Well that wasn't the intent and I hope publishers like Sony or whoever aren't looking at these type of discussions and going "welp, we tried but that's enough of that!". As a practice it's certainly more preferable vs. lootboxes.
I just kinda feel like the additional costs should scale accordingly. You're getting hours of additional story-driven content for $20 basically, but lip-sync and Dualsense haptic support (which IMO is the bigger questionable point here) are worth half of that?
But is it really worth the $10 premium? Think of all the GOTY editions for certain AAA games in the past that rolled up seasons' worth of DLC and other content in definitive releases, that were cheaper than the original launch MSRP of the vanilla version of those games! That might serve as something of a counterpoint here.

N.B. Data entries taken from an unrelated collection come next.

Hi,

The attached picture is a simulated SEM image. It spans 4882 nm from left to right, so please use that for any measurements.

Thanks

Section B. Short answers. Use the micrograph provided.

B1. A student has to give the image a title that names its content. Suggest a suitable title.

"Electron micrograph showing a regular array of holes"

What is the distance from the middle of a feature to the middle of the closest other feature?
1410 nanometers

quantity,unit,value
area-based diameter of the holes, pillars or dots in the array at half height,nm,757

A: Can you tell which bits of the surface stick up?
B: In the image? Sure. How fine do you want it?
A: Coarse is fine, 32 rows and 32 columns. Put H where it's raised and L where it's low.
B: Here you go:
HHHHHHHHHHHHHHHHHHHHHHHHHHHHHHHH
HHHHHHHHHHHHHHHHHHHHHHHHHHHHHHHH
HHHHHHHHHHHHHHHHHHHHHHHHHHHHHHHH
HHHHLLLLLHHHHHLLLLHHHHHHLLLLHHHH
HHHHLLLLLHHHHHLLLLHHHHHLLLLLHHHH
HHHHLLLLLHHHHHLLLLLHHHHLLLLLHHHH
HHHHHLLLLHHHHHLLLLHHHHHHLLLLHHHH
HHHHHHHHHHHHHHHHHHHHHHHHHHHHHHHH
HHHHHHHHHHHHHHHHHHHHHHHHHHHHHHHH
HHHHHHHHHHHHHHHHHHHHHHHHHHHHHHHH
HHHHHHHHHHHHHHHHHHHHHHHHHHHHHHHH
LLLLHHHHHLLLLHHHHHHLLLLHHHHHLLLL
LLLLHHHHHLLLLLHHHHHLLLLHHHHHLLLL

Man you really got it out for me as a MS fanboy huh? I give loving to all the consoles, no hate here
If you project any harder you'd be telekinetic!
But the original game is no longer $60; if using the original release as a base and considering the only thing the extra $10 really covers is Japanese lip-sync and Dualsense support, shouldn't the original release's likely current price value be used as the base, and the PS5 version be $60 or the PS4 version be $70 considering what the $10 more gets you versus what the $20 (for the substantive content) gets you?
Well, the reason for the two different "No" options was to give one as an absolute for people who feel it is never okay, versus those who think it would be okay if circumstances permitted and/or it was justified through the value being added. But thinking on it now maybe tying the latter to a Yes option would've been better.
FWIW I forgot about Ghosts getting a resolution/framerate perf upgrade when making the thread, that's my bad. But it makes the $10 cost on top for PS5 version look even weirder in a way when you consider, outside of the Japanese lip-sync and Dualsense support, all other content is exactly the same between PS4 and PS5 versions.
This isn't about the actual content; the new content more than justifies its cost. It's about the fact that the $10 extra for PS5 version does not cover that additional content, simply lip-sync in cutscenes for Japanese and Dualsense haptic feedback.
Thanks and I appreciate the understanding; this is definitely not for console war shenanigans and I messed up with the title because I legit forgot about the performance upgrade Sucker Punch did a few months back, which was for free.
TBH it's not even that Sony are particularly egregious with this type of stuff; platform holder-wise I think Nintendo is the worst of the three in terms of what they charge for certain things vs. what you're actually getting, and it's not like Microsoft is spotless either considering it wasn't that long ago you still had to pay for MP for FTP games on Xbox.
At this point I'm just wondering if it would be better for Sony to standardize the $70 for PS5 and PS4 SKUs (or in this DLC's case, $30 on both platforms) of their games so at least that way we don't have to ask what the extra $10 is for on one platform. If their business model calls for a $10 price increase for first-party releases then fine, but at least make it appear justified in some way that is substantive, especially considering how things may be on other platforms (outside of third-party games), at least for now.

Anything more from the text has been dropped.